The Cimier brand also kind of is strange because when you google “Cimier watches” or “Cimier Swiss” or even the model of the watch I chose there is no results on any of the pages for a website (at the time of writing the article there was no website, right now it is back again). There is so little information about this brand actually that it may seem that they don’t even exist haha. But anycase I just wanted to check the brand out and inform you, the watch enthusiasts. The model I chose is the Cimier Timesquare Chronograph, but there was also GMT and Retrograde version and there is also some round watches too.

The watch came actually in a very big and beautiful box. Outer is a black cardboard box with Cimier logo on top. Inside there is a wooden box with a pretty awful design choice on the sides with those fabric inlays (just my personal designer’s opinion). Under the box we have instructions manual which is printed even for digital watches that Cimier don’t even make (bad attention to details), warranty card and cleaning cloth. Inside the box we have the watch. The first impressions were good, but at closer inspection under the microscope there are a lot of problems with this watch!

The case of the watch is made 316L stainless steel. The case is actually pretty well made and is in par with watches that cost as much. The high polished finishing is also really good with no imperfections. The case shape is square with short lugs. The case is 42mm wide (without crown guards), the thickness is 15,5mm, from lug tip to lug tip is measures at 49mm and the lug width is 22mm. Overall the dimensions aren’t bad, I quite like that on paper the watch is big, but it wears much smaller! At 3 o’clock we have a push-pull signed crown with crownguards and two integrated pushers for chronograph on each side. The crown action is ok-ish, it feels a bit too stiff as it should be for this movement. On the top of the watch sits a domed sapphire crystal with some AR coating that kind of doesn’t help. On the back we have an exhibition case back that is held on with 4 small screws. The crystal in the case back is a flat mineral crystal which is very strange because at the price point of close to 2000 euros this should be a sapphire. The watch is rated at 5ATM (50m), but after I gave the watch to my watchmaker who tested it in a professional watchmakers pressure tester it didn’t pass the test, it leaks from the caseback due to only 4 screws holding it.

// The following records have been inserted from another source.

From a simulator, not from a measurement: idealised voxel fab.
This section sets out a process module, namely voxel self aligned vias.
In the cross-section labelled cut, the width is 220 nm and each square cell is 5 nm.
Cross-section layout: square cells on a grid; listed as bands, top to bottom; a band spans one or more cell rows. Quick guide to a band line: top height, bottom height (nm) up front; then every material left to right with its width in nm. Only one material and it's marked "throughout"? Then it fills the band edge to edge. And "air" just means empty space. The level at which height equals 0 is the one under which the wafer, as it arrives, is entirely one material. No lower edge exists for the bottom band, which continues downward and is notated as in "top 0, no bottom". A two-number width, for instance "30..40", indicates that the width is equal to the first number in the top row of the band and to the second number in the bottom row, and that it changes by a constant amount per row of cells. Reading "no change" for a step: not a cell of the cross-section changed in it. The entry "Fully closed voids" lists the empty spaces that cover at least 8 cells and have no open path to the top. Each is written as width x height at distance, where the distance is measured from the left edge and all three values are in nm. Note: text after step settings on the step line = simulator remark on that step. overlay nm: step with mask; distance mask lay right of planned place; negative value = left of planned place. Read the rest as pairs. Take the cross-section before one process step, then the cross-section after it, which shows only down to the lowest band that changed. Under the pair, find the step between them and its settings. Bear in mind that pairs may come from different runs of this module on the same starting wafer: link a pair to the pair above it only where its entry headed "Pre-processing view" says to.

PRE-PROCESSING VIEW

The dial is pretty cool actually, but again not executed to the level of how much the watch costs. Around the dial we have a white minute track, then a black portion with circular pattern, then a round second’s track in silver colour. The applied hour markers are polished in silver colour with edges that reflect the light nicely. Then we have the standart ETA 7750 layout with three subdials and day/date window. The hour and minute hands are partially skeletonized with lume. I like the broad arrow hour hand actually. The second’s hand for the chronograph is red and contrasts well with the blue colour of the subdial and the yellow strap I’ve put on it. The problem with the dial is that under a microscope there were some hairs and fingerpints on the hands. And also some spots of something that were visible without a microscope.

The movement inside the Timesquare is the Valjoux/ETA 7750. Cimier took the time to customize the rotor with black colour and Cimier logo. The Valjoux 7750 is a Swiss Made Manual/Self-Winding Automatic Chronograph movement. 25 jewels, 28,800 V.P.H and 40-hour power reserve. Overall this is a solid movement. Almost every big company in the watch industry uses this movement this way or higher grade modified one, as they have proven their reliability and quality over the years. There, of course, are some problems like the noisy rotor or that it is very thick movement. The rotor problem can be eliminated by adding a tiny bit of oil to the bearing of the rotor and it after that spins more quietly. But the thickness is what it is. But when I showed my watchmaker the watch he immediatelly pointed out that the movement looks like it is either a fake or have been through hell! Why did my watchmaker thinks that? Well first of all the parts of the movement are very badly finished, not like it should be and how my watchmaker have seen them all. Also the screws are quite different, not the original ones that should be there and there are a lot of dirt in the movement (hairs, some skin particles, dust etc.). I actually gave the watch to my watchmaker to open it up and test if the everything is what he saw through just the loupe from case back. Well the first was that the movement needs full service as it runs poorly and is super dirty, but as this is just sent in for review I didn’t bother to ask this from my watchmaker. The screws are wrong in two places, they are not original ones. Movement has all the right ETA stamps, but still he is quite skeptical if it is a real movement or franken-movement as some bridges/plates/parts are poorly made and finished. ETA usually is flawless. And how do you think it ran after all these problems were discovered? Well this example ran at +40 seconds a day, yes, 40!!!! And the amplitude was way off from how it should be. How can a new watch with ETA 7750 can run this badly, this just shows why there is so little info about the company.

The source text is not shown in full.